The latest Bank of England stats on NS&I were an interesting read.  They revealed that NS&I's balances grew by £23.5bn in 2020-21 financial year, which is 1st April to 31st March.  However, these masked some wild swings.  Up until 30th September, just after the rate cuts were announced, NS&I balances were up £38.3bn.  Given we saw money start to move as soon as the cuts were announced on 21st September, I strongly suspect NS&I were above £40bn of growth at their high point.  

In the second half of their financial year, a net £14.77bn left the savings provider but £9.79bn also flowed in to Premium Bonds in this time, meaning a much higher £24.5bn actually left NS&I's other products.  In fact, across the whole financial year, £17.38bn of the £23.5bn of growth came on Premium Bonds.

Premium Bonds accounted for over 52% of NS&I's savings book, at the end of March, and this percentage continues to grow each month as £1.65bn has (on average)  moved in to Bonds each month since October last year.

For 2021-22 financial year, NS&I has a net financing target of £6bn which it has a tolerance of £3bn for, either way.  This means it can operate within a range of £3bn - £9bn growth in the year.  However, Premium Bonds are currently on a trajectory of £20bn growth annualised.  If this continues, NS&I could smash it's funding target.  To avoid this, one (or a combination of) the following are needed:

1) Continued outflows from other NS&I products to offset some of the growth in Premium Bonds

2) Rate increases in the wider market to reduce attractiveness of Premium Bonds

3) A cut to the prize pool to trigger reduced inflows and/or outflows

Let's take the outflows first.  Net outflows from NS&I in the past few months were £3.43bn (Jan), £1.35bn (Feb), £406m (March) and £4m (April).  There's a clear trend here - which is that the outflows from other products are slowing and suggest that May will likely see positive inflows for NS&I.  We know from the June Premium Bond draw figures that over £1.5bn went in to the Bonds last month so there needs to be sizeable outflows elsewhere to stop a net growth figure for the month.  The trend suggests that is unlikely that outflows from other products will stop growth.  Indeed, by my calculations, only around £95bn remains on products other than Premium Bonds.

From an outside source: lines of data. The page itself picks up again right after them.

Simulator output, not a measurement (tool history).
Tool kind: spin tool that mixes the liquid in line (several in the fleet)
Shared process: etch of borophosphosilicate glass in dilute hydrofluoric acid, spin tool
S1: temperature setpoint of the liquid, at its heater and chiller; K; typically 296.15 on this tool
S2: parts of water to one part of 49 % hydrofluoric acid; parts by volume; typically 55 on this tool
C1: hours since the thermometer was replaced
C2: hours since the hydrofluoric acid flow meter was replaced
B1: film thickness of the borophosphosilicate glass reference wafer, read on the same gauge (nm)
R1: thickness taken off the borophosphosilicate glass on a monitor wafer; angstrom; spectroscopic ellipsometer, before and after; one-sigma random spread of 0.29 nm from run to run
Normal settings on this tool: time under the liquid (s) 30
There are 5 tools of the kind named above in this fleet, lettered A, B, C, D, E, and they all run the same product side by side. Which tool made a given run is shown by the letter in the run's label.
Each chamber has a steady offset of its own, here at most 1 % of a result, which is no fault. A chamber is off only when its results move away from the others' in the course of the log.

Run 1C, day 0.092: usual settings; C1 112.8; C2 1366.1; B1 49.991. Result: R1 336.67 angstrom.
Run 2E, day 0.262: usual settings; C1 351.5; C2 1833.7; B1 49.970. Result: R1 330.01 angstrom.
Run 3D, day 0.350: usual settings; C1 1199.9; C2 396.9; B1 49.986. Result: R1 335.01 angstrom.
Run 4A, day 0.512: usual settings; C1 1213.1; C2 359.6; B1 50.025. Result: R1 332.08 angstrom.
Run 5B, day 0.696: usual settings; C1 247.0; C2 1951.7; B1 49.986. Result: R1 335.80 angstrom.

If the £20bn growth trajectory on Premium Bonds continues, it will need £11bn of outflows elsewhere to be within tolerance or £14bn to be on target i.e. between 11.5% and 15% of the remaining book will need to exit to offset the increases in Premium Bonds.  This seems unlikely to me.

Will the market help?  I see little reason why it will.  Although fixed rate bond interest rates have increased significantly since April, there's been no real movement in easy access pricing where best buys have remained between 0.40% - 0.50% and I just don't see any drivers for these to increase.   The market is awash with easy access money with more than half of all savings held in accounts which don't require notice.

All this points to the need for a rate cut for Premium Bonds.  In my opinion, it will need to happen, the only question is when.  The figures don't suggest that immediate pressure isn't there now but one problem for NS&I is that it has to give two months' notice to savers of any rate change.  This slows the benefit of any rate change.  Without this, I'd expect NS&I to avoid a rate cut for now.  Factoring this in, and it does increase the likelihood of making an announcement with the annual results, which I expect later this month, with any cut taking effect from September's draw onwards.

On balance, prudence supports acting now but I suspect that NS&I won't.  A cut to the prize pool for the nation's favourite savings product will be very unpopular and I think NS&I will take as much time as it can to avoid doing it.  Therefore, I think any cut is more likely to be announced later in the summer and that NS&I will keep everything crossed that the need for it can be averted somehow.